The tender for 150 electric buses and 75 chargers worth 51 million euros - the project that was supposed to fix the chronic mess of Skopje public transit - has been cancelled. The state Public Procurement Appeals Commission ruled that both technical and formal failures make it impossible to proceed. Skopje is now left without the promised eco-buses, and Mayor Orce Gjorgjievski is left without an explanation.

The story started with four bids: Electrobus-Ikarus/EVN at 50.6 million euros (314,000 per bus), Actrus/King Long at 50.7 million (324,000 per bus), Zhong Tong at 50.6 million (327,000 per bus), and Turkey's BMC at 59.2 million (385,000 per bus). The Chinese bidders were knocked out over invalid bank guarantees. The Turkish one - over an unsigned bank guarantee and non-compliant technical specs.
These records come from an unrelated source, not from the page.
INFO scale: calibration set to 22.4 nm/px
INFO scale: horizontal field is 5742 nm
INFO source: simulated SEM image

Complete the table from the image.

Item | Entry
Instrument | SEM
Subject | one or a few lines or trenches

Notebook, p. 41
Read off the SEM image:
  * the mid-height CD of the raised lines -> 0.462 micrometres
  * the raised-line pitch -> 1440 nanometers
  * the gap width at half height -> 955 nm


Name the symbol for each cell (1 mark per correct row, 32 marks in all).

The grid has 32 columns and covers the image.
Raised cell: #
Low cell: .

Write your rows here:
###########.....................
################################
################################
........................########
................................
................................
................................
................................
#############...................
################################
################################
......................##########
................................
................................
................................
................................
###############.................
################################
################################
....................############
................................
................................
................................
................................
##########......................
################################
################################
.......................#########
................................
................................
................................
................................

And the winning Ikarus/EVN tandem? The Appeals Commission found that the cooperation agreement between them was "signed only on paper, not electronically." That's a technical failure that wipes out every subsequent step. The entire tender - annulled.

This defeat is particularly embarrassing because Mayor Gjorgjievski had announced just days earlier that "delivery of buses from the Hungarian Ikarus will start in roughly a month." Now - not one bus, not one charger, not one day closer to that promised delivery. The cancellation came without any public explanation from the City of Skopje.

For Skopje residents, this is just another bullet point on a long list of promises and failures for public transit. BRT, new buses, free transport - every one of these projects has been buried in political fights and administrative delays over the past 15 years. Levica wasted no time: "The Calvary of Skopje commuters continues." For Gjorgjievski, in the first year of his mandate, this is the first major test of whether he can deliver a capital project. Losing the first attempt sends a clear signal - inherited bureaucracy can't be fixed by press conferences.

The question Skopje residents should be asking isn't "when do the new buses arrive" - there's no answer to that anymore. The question is: how many more years of waiting, and who will answer for the lost months? Because in the meantime, commuters are still standing on the same worn-out buses, in the same traffic, breathing the same polluted air.